The /api/v3/sql endpoint allows to make SQL query and returns a Job ID. This allows us to get back the results later in a paged mode nicely. And multiple times too.
This is a very good mechanism. However, few question regarding the underlying architecture:
How long these SQL query job results will be available? Can we expect these job results to stay there permanently (even after server restarts etc.)?
Where are these results stored (in memory or some disk-based caching or …)?
How to cleanup the old jobs and their associated query results so that we can reclaim the memory/storage space? Is there a Job removal API for successful jobs that deletes the cached query results?
Job results are stored to disk so they stay after a reboot. By default we keep them for 24 hours - you can configure the age of job results here. The documentation is old and says 30 days but that was changed a while back, will open a ticket to fix that.
Jobs themselves are kept around for 30 days by default - configured by jobs.max.age_in_days.
The cleanup happens daily by a background task.

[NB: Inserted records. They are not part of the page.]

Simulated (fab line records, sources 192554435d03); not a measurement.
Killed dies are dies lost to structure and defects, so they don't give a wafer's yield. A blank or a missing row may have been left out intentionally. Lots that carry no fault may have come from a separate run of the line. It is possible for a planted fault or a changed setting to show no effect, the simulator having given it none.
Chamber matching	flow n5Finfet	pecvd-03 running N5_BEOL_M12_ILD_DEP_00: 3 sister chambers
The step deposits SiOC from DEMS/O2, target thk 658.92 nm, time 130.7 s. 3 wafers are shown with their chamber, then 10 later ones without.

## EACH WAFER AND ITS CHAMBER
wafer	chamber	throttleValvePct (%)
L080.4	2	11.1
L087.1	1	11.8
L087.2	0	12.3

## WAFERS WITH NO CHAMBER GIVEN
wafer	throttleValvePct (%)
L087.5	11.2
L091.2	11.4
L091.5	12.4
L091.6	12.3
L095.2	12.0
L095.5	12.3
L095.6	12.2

Results are stored under the results directory in the dist location specified in dremio.conf. You can safely delete files there, Dremio handles deleted job results.
Is there anyway the setting results.max.age_in_days can be set programmatically (through REST API)?
Saving the SQL query results to disk gives very interesting workflow possibilities, especially with AI/ML pipelines. However, it would also require little bit more fine grained control over the life-time of the results to use the storage more effectively. Below are few pointers for your consideration.
Please consider the below as kind of feature-request suggestions:
Controlling the results expiry on “per job” basis (overriding the global setting on per-job basis when needed).
i.e. At the time of job creation, the query results expiry can be specified by the user and the results will expire (and get cleaned up) after that time;
Allow relative expiry times. That is, consider the max age of the results as (“last accessed date” + max age) rather than (“creation date” + max-age).
This way, more frequently accessed query results will have automatically prolonged life and those rarely used results will get cleaned up early;
Comparing the results of two versions of an algorithm (fine tuning) is a very prominent requirement in AI/ML and the above features directly contribute to it.
The job results are stored primarily for the UI when listing results and is stored in file format designed for that. We don’t currently consider it to be something other tools should use and may break compatibility with old results. Results are also pruned to about 1 million rows.
If you want to store results with more control, I would suggest using CTAS to store results somewhere yourself and managing it that way.